Skip to content

C. elegans Paper Classification with Neural Networks

goldturtle edited this page Apr 18, 2024 · 20 revisions

These instructions are based on an updated version of the Neural Network software.

Deploy Working Directory

Change to the directory you want the classifier directory to be hosted in and unpack the tar file:

tar xvfz classifier.tgz

Then change into the classifier directory

cd classifier

Load the docker image

docker load < tpnn.docker.image.tar.gz

Populate the Text Directory

Put plain text files of documents that are to be classified in the directory

fulltext.text

that is located in the classifier/ directory. The system allows for incremental classifications, i.e., you can add more files into the directory and run the classification again. The script compares files in the fulltext.text/ directory with the fulltext.span/ directory, and only new files are processed. If you want to run a classification from scratch, delete all files within the fulltext.span/ directory.

  • Start the Docker Image

Run

./run_tpnn.sh <full path of classifier directory>

This gets you into a bash shell within the Docker container.

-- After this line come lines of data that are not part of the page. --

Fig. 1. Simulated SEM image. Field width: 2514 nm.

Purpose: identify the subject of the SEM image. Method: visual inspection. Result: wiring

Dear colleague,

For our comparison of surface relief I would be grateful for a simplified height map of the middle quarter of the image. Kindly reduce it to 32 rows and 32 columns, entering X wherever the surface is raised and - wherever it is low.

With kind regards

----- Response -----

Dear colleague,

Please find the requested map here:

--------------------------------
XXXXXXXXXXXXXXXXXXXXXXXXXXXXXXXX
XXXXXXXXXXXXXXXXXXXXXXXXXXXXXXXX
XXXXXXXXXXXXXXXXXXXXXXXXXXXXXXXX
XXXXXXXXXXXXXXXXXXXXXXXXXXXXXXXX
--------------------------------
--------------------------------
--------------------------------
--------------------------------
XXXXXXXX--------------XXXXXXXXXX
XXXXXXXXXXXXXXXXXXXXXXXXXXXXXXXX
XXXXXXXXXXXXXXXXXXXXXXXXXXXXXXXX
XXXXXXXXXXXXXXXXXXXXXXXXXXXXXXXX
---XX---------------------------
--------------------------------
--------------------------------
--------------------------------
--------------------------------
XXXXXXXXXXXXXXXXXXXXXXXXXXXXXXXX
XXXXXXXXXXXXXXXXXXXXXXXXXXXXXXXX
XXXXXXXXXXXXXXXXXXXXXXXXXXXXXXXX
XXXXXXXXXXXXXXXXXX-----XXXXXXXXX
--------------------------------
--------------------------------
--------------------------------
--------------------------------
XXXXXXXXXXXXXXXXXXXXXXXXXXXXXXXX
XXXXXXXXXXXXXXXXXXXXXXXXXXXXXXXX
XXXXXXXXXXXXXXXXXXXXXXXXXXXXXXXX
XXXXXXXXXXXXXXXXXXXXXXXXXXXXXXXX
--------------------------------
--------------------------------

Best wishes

  • Run the Classification

Change to the directory /data/textpresso/ with

cd /data/textpresso

and then run

./classifyPapers.3.0.sh

It runs inferences with models that are stored in /data/textpresso/models4production. Which of these models are used is specified in the ./classifyPapers.3.0.sh script.

Results

Results are stored in the two directories records/ and html/. Each run is identified by a directory within these directories, named after the date and time when the classification script was run (UTC time). The records/ directory contains lists for each class with a score ranging from 0 to 100, 100 strongly indicating that the paper belongs to the corresponding class, and 0 indicating that it does not. The html/ directory contains HTML files displaying the results in HTML format. The scores are mapped to a confidence level of NEG, LOW, MEDIUM and HIGH, and the papers are linked to a curation-specific site. The base URL may be modified in the ./classifyPapers.3.0.sh script. Note that the filenames provided in the fulltext.text/ directory are used as paper identifiers to form the corresponding links. This may have to be modified in the ./classifyPapers.3.0.sh script to accommodate particular requirements.